“All of these negative things that the media keeps reporting on about Wal-Mart remind me how people attacked Sears Robuck when I was a kid,” Mom told me during one of my daily visits to her. She lives only a couple of blocks from my office and I try to stop by each day that I’m in town. She laughingly refers to them as “Jack Stops” because I don’t stay very long, but until I find the door locked I’ll continue to stop by.
Mom and I were talking about how Wal-Mart seems to be the company in the barrel right now that everyone wants to try to take a swipe at. “They did the same thing with A&P and Sears. We didn’t have an A&P in T-Town but my mother used to save a lot by being able to buy sewing material from Sears for 25 cents/yard when it was 50 or 60 cents at the store uptown.” T-Town is short for Teutopolis (population 1,559) where both sides of my family were born and raised. I lived there until leaving for college.

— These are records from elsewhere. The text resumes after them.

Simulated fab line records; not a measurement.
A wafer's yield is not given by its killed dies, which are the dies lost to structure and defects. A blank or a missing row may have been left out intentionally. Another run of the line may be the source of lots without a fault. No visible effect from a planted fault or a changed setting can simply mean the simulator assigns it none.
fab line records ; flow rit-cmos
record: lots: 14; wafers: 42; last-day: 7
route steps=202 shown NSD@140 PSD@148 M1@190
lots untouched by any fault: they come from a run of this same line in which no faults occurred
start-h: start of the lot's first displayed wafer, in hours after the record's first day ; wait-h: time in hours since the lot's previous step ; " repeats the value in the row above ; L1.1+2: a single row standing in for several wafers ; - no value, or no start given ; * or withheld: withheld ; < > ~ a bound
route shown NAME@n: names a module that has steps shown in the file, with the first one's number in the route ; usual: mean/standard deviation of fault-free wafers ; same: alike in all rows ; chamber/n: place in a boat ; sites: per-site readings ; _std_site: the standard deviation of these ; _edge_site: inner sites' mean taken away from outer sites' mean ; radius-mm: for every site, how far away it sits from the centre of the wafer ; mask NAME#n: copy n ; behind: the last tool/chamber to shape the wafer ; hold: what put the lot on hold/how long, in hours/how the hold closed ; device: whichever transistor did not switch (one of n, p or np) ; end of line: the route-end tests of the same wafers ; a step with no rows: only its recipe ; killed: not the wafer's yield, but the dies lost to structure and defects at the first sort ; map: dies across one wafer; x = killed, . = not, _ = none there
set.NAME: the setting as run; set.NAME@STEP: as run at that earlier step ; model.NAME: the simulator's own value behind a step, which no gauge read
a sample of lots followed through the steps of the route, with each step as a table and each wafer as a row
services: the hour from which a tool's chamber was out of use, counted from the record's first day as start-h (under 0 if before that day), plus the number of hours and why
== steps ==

Mom’s family was a typical working class, blue-collar family. George and Clara Adams had eight children and money was tight during the Depression. Being able to buy material to make dresses for less than half the price from an upstart like Sears was a huge savings, even if everyone had on the same outfit for church.
Mom didn’t know that there were actually towns that tried to get the Sears Robuck catalog outlawed in their towns. Evidently there were people back then who thought banning a more cost effective model might slow it down, just as I see people today wanting to stand in the way of progress.
Today’s also my birthday. Fifty-four years ago Mom went thru a very long and difficult labor to deliver the first of her eight children. She’s been giving me sound advice and counsel ever since.